Fifty-one years ago, Flynn Harrell made his first donation to Americans United.
In 1959, soon after finishing college and service in the U.S. Army, Harrell attended a public meeting at the First Baptist Church of Spartanburg in South Carolina to hear a church-state separation speech by Glenn Archer, then Americans United executive director.
“As a Baptist growing up and as a young adult, I had exposure to the concept,” Harrell recalled. “Religious liberty and church-state separation constituted a major tenet in Baptist doctrine. But Dr. Archer’s address was my first exposure to hearing an in-depth presentation on church-state separation.
“I was very impressed,” said Harrell, “and I gave him a check that night.”
Since then, Harrell has been a dedicated member, reading Church & State magazinecover to cover, which he says has “added a lot to his enlightenment on the subject.”
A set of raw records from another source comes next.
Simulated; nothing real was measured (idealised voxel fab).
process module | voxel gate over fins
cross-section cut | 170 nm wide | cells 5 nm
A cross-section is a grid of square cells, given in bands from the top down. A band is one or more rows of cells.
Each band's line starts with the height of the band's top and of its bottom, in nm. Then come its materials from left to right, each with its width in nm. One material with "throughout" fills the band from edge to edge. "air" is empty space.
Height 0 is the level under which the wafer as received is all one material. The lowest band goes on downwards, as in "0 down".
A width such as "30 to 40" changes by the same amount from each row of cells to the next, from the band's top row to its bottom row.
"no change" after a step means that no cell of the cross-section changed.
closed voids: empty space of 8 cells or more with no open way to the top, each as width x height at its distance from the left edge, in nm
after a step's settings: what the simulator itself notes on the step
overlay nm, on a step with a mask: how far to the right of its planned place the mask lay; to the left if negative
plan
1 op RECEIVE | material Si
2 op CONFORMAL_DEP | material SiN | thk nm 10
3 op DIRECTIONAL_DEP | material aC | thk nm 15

But Harrell hasn’t just supported the cause from the sidelines. He has taken it upon himself to educate fellow Americans, especially those living in his home state of South Carolina, about why church-state separation is so important.
“My state is a little more conservative than most,” Harrell joked.
Through the years, Harrell has authored several church-state articles and delivered speeches on the subject on more than 100 occasions to churches, schools, civic clubs and classes at his alma mater, the University of South Carolina.
Now, due to Harrell’s advocacy, the University of South Carolina will make sure that future generations of students can be educated about church-state separation, too.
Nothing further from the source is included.